All pain, no gain is possible as Ravens close preseason

August 31, 2006|By DAVID STEELE

On the surface, tonight's final Ravens preseason game is a disaster waiting to happen.

Below the surface, though ... uh, it's pretty much the same.

The best thing about the Ravens' trip to Landover to play the Washington Redskins, the most eagerly anticipated and wildly celebrated moment, will be the final gun. It will be excruciating to watch, and outside of the youngsters and borderline cases fighting for jobs, nerve-wracking to play. For participants and spectators, there will be little potential joy and lots of potential pain.

You can't beat that for your entertainment dollar.

Overall, tonight's game is a walking, heavy-breathing, possibly screaming-in-agony advertisement for cutting the preseason schedule in half, if not for cutting it out altogether. Here's a partial list of what could go wrong tonight:

Somebody could get hurt. No matter how much or how little the starters play, every snap will be an exercise in sweaty, white-knuckled tension for everybody watching.

The Ravens could look wretched on offense again, sending them into the regular season awash in doubt instead of high on success.

The Ravens could look crisp on offense, a result that would be dismissed by most followers because it's only preseason.
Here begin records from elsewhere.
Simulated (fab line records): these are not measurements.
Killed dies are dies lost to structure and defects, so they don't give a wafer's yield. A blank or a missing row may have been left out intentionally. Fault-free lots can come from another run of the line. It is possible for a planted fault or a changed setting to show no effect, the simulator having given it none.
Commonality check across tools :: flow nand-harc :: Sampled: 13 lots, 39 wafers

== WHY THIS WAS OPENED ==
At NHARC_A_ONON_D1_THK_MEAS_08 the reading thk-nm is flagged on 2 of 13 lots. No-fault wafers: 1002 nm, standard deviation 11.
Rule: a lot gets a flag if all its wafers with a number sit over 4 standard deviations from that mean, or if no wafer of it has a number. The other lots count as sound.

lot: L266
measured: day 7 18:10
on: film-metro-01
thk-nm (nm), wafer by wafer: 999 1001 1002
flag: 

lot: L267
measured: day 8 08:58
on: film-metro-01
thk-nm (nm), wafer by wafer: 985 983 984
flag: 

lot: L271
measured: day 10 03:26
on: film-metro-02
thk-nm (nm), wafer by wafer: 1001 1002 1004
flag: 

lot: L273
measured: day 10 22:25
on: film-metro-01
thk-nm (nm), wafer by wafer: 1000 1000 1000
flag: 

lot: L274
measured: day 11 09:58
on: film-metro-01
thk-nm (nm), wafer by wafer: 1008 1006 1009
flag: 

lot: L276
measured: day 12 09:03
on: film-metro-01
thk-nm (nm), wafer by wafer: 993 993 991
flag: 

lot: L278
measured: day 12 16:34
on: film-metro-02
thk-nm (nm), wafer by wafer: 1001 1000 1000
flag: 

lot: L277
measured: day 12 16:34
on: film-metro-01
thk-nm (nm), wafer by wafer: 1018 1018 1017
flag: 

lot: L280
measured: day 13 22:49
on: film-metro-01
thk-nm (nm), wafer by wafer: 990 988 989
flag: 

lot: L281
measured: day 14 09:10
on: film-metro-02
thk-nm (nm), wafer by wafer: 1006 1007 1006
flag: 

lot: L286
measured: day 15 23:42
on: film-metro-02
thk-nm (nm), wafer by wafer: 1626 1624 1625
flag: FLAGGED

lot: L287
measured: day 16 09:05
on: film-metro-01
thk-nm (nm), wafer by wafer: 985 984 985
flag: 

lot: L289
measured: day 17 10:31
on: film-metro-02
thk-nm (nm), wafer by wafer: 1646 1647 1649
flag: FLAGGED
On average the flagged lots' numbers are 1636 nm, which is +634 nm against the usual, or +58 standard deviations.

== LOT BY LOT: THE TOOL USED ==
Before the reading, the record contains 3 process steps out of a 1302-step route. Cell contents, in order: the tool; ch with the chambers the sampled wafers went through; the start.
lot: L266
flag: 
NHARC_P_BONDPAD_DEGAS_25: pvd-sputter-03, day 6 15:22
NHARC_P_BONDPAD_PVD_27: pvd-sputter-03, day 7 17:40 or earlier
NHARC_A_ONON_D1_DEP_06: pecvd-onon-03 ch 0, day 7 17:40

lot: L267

Here's what could go right:

If you leave early enough, you might find your car in the FedEx Field parking lots quickly and beat traffic. Then again, the savvy fan will bail at halftime or earlier, so the better move might be to leave late. If you can stand it.

Of course, truly savvy fans will stay home and watch on television; they know the perils inherent tonight, and they saw the twin shellackings last weekend - Vikings 30, Ravens 7 and Patriots 41, Redskins 0. In fact, the most savvy of them all will be watching Grey's Anatomy or Celebrity Duets.

Not surprisingly, in light of what happened in Minnesota, many Ravens players want to play tonight, and play hard, for however long it takes to wash that taste out of their mouths. Indications are that coach Brian Billick, testy about that game, will grant their wishes. Yesterday, he ruled out the obviously injured - specifically Jamal Lewis - but that was about it. Expect the traditional night off for the finale to be revoked this year.

As it turns out, by stinking out the Metrodome, the Ravens made one of the most compelling cases for leaving the preseason setup as is. For one, they couldn't have even considered going into the regular season without seeing Steve McNair and the offense in live-action conditions, as risky as that is.

For another, nobody wants to ride a performance like that into Tampa Bay for the opener.

"Yeah, we need to get it together. And it definitely would be better for me to get out there, get the feel of it, get it right before the season starts," said left tackle Jonathan Ogden, whose first preseason game of the year was last week.

"But," he added with a laugh, "that's this year. Any other time ..."

He didn't need to finish. He's a veteran Raven, used to Billick's way of running camp - which, with the uproar over preseason injuries across the league, comes off as smarter every day.

One problem is that you can't tell football players to turn it on and off. That goes for real games, fake games, scrimmages, drills, whatever. Ask Lewis about that, since all it took in 2001 was a hit on the knee in the first few days of training camp - long before the threat of a preseason game - to ruin his season.

And holding back when a game, meaningful or not, begins is a lot to ask.

"You always want to play. Always. Regardless," linebacker Adalius Thomas said. "You always want to win whenever you go onto the field."

Proof of that will be standing on the opposite sideline tonight, wearing a sling and a miserable expression. Nobody told the Redskins' Clinton Portis to ease up, it's only preseason, when Cincinnati Bengals defensive back Keiwan Ratliff was racing his way during the first possession of the first game.

On the other hand, are fans of either team going to go into their openers relaxed and confident if they repeat what happened last week - or if last week were the final look before the games count?

The preference, then, is for the players to play well tonight, get off the field fast and in one piece, and wear their seatbelts on the ride home.

The reality is that watching and hoping for all of that will be a teeth-grinding, headache-inducing experience. Win or lose, there won't be anything fun about it.

If ever there was an NFL game to not watch, this is it. Thus, it's pretty hard to find a reason even to play.